Motion for Public Service COI’s recommendations to be sent to special select committee outvoted
GINA, Guyana, Tuesday, November 22, 2016
The motion tabled by Opposition Chief Whip, Gail Teixeira that called for the 89 recommendations of the Commission of Inquiry (COI) into the Public Service to be examined by a Special Select Committee was outvoted in the National Assembly last evening.
The Opposition Chief Whip pointed to moves by the Government to transfer previous contracted workers to a pension scheme. This was one of the trends; the MP said that is discouraging those youths in particular who are qualified and already employed. Many youths, she explained, did not see themselves staying in a job for 20 or 30 years; hence this idea needed a “rethink”.
MP Teixeira quoted a letter, by a concerned employee, which outlines changes being implemented by some agencies such as no sick-leave, a one -year probation instead of the usual three or six months, and the increase in the age of retirement from 60 to 65 years. These were just some of the key issues that require more consultation from the society at large, Teixeira stated.

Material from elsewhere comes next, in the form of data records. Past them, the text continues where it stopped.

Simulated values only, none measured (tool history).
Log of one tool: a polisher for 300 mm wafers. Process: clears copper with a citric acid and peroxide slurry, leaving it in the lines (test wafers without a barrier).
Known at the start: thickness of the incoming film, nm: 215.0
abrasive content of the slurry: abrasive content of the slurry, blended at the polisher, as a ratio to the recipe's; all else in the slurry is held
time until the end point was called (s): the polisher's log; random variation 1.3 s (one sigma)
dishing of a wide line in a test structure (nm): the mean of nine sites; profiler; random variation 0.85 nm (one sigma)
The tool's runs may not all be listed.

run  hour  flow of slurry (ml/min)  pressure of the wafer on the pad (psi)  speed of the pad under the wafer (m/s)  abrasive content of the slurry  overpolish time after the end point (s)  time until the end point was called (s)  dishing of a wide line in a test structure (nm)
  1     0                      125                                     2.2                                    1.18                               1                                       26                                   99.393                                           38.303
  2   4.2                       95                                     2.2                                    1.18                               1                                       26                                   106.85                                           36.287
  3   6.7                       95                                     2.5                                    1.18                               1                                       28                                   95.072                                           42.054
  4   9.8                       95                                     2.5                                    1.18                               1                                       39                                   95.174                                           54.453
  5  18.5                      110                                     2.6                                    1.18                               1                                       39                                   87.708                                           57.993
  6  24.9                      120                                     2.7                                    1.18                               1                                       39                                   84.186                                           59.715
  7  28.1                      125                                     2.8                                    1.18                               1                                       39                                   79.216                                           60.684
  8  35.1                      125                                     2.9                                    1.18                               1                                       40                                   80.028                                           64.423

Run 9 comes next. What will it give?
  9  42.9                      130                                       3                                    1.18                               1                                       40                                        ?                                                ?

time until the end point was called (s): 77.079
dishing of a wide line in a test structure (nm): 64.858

The Opposition MP also spoke of extended wage agreements, amended allowances, and the creation of a wages and salaries commission. The closure and merging of several sugar estates were also called into question since these were not mentioned in the PSC inquiry. The fact that some 58% of the population comprised youths below the age of 60 indicate a need for wider and more comprehensive consultations, Teixeira pointed out. She further called for the 89 recommendations of the Commission of Inquiry into PSC to be taken seriously by Government adding, “We would like to know what the Government’s take on it is.”
Minister of Social Protection, Volda Lawrence spoke of training and development and the proposed change in the retirement age as mentioned in the report. She also took the time to congratulate Professor Harold Lutchman who oversaw the production of the PSC’s Inquiry. She noted that the report, “felt “that 55 is too early an age for public servants to retire. She added, “The general consensus pointed to a retirement age of 65 with the option of retiring at 60.”
The Minister cited the average 65-year retirement age which is prevalent across the Caribbean. This higher age would also benefit the coffers of the National Insurance Scheme, she further explained.
Touching of training and development, Minister Lawrence stated that institutions such as the Critchlow Labour College, Public Service Training College and the University of Guyana must be sensitised to maximise the quality of their output.
Opposition MP, Ganga Persaud, took the floor to make his case for the recommendations be taken to a Special Select Committee for examination. He noted that 187 interviews were conducted during the preparations of the report, but only 45 of those were actual working public servants. He also noted that some recommendations are already being acted upon such as recruitment for the Public Service Training College. He called for more “public discourse” to prevent an unhelpful working environment adding, “I think we need more time to look at this.”
Following Persaud was Opposition MP, Africo Selman. She described the iquiry as one that was timely and important.
Contributions were also made by Minister with responsibility for Labour, Keith Scott who said he supported the inquiry as it was composed, and that he saw no need for it to be taken to a Special Select Committee for further deliberations.
Minister of State, Joseph Harmon took the floor next and thanked the Commissioners, Professor Harold Lutchman, Consultants Sandra Jones and Samuel Goolsarran, and Secretary, former Magistrate, Geeta Chandan-Edwards for the outstanding work that they did.
He noted that given the nature and work put into the report, copies were ordered by President David Granger, to be given to the Political Opposition and Trade Unions for their perusal. He bemoaned the retaining of numerous contract workers by the previous Government and the subsequent negated role of Trade Unions. The Minister of State noted that the National Budget was due to be presented and hence the recommendations made must be considered, “in keeping with financial considerations and fiscal constraints.”
Closing presentations were made by Opposition MP, Jillian Burton- Persaud and Minister of Legal Affairs, Basil Williams.
The issue of whether the matter would be moved to a Special Select Committee was then put to a vote and the Government side outvoted the Opposition’s proposal. The Parliament was then adjourned until November 28, 2016 when the 2017 national budget will be presented by Finance Minister, Winston Jordan.